New York City can be tough enough to navigate as a young, able-bodied person; it's even more difficult for the elderly or physically challenged to get around and go about their day. Imagine living with a physical disability in an apartment building without ramps or wheelchair access. Imagine living with a serious illness and wanting a pet to ease your suffering—in a building whose bylaws do not allow animals.
A Play in Three Acts
Throughout the years, overcoming such housing obstacles has been made easier with the passing of three important pieces of legislation: Section 504 of the Rehabilitation Act of 1973; the Fair Housing Act of 1988, and the American Disabilities Act of 1990. These acts have been extremely helpful in improving the living environments of the disabled, but before understanding the impact of these acts on buildings and its residents, both disabled and non-disabled, its important to understand the distinct definition of each.

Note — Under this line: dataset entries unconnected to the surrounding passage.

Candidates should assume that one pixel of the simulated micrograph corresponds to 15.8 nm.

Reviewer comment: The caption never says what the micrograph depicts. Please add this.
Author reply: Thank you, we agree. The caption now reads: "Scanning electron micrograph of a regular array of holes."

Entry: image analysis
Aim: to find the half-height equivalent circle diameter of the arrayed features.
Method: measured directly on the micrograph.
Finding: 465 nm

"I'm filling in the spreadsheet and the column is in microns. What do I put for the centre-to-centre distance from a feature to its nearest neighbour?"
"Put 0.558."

According to the U.S. Department of Housing and Urban Development (HUD), federal law defines a person with a disability as "any person who has a physical or mental impairment that substantially limits one or more major life activities; has a record of such impairment; or is regarded as having such an impairment."
In general, a physical or mental impairment includes hearing, mobility and visual impairments, chronic alcoholism, chronic mental illness, AIDS, AIDS Related Complex, and mental retardation that substantially limits one or more major life activities. Major life activities include walking, talking, hearing, seeing, breathing, learning, performing manual tasks, and caring for oneself.
In order to afford housing and other basic necessities, many disabled residents receive federal funds or live in federally funded buildings. In 1973, to foster economic independence and prohibit discrimination against the disabled, the Rehabilitation Act was passed.
"For those who live in multifamily dwellings, the most important part of this act is Section 504, which applies only to recipients of federal funds, and co-ops that are built, rents maintained, or funded by federal funds, says Michael Allen, a senior staff attorney with the Bazelon Center for Mental Health Law, located in Washington, D.C.
"This law prohibits condos and co-ops from discriminating against those with disabilities who receive federal funds and requires reasonable accommodations and changes in rules and policies."
The Fair Housing Amendments Act of 1988 expanded this 1973 law and includes all disabled persons. It bars discrimination in the sale or rental of housing on the basis of a disability, and requires the design and construction of new covered multifamily dwellings to meet certain adaptability and accessibility requirements.
Also, the landlord or board may not refuse to let you make reasonable modifications to your dwelling at your expense, if necessary for the disabled person to use the housing.
"This law applies to virtually all housing in the country and does several things, such as prohibiting discrimination on basis of disability; requiring co-op boards to make reasonable accommodations, and changing rules and policies," said Allen. "If the building was constructed after 1991, and was never used or occupied for any other purpose prior to 1991, it must be constructed with accessibility, such as ramps, and so forth."
As an example, Allen explains that if the building was once occupied as a garment factory but is now a condominium, the entire building is not required to be made accessible. However, if an existing unit needs to be made accessible, this act requires that the board make it happen as long as it is reasonable and financially possible.
The trio's most recent act, the Americans with Disabilities Act of 1990, applies to multifamily dwellings in two circumstances, says Allen. "First, if the housing is owned by a state or local government. And second, regardless of who owns it, the ADA will apply to the common areas that must be made accessible. For example, the rental or management office or the retail space must be made accessible. This doesn't apply to the individual units, however."
The Department of Justice enforces the ADA through lawsuits and settlement agreements. However, the Department of Justice may not sue a party unless negotiations to settle the dispute have failed.
The key to understanding all of this, says Doug Heller, an attorney with the Manhattan-based law firm of Friedman Krauss & Zlotolow, LLP, is the word "reasonable." "Is your tenant asking for something reasonable?" asks Heller. "Even though your bylaws say that you prohibit dogs, you must allow a seeing eye dog for a visually impaired person—that's reasonable. Suppose a tenant is physically handicapped and the building has stairs. Is asking for a ramp a reasonable request? Yes."
If the request is agreed to be reasonable, management must comply with the request and any related expenses. This also pertains to historic or landmarked buildings. "The ADA federal law overrules state law," says Heller. "If insurance doesn't cover it, there may be a special assessment done for the residents, but it depends on the insurance policy. Those who are able-bodied might not want to pay the assessment, but they can't really fight it. If the building is assessed, they have to pay."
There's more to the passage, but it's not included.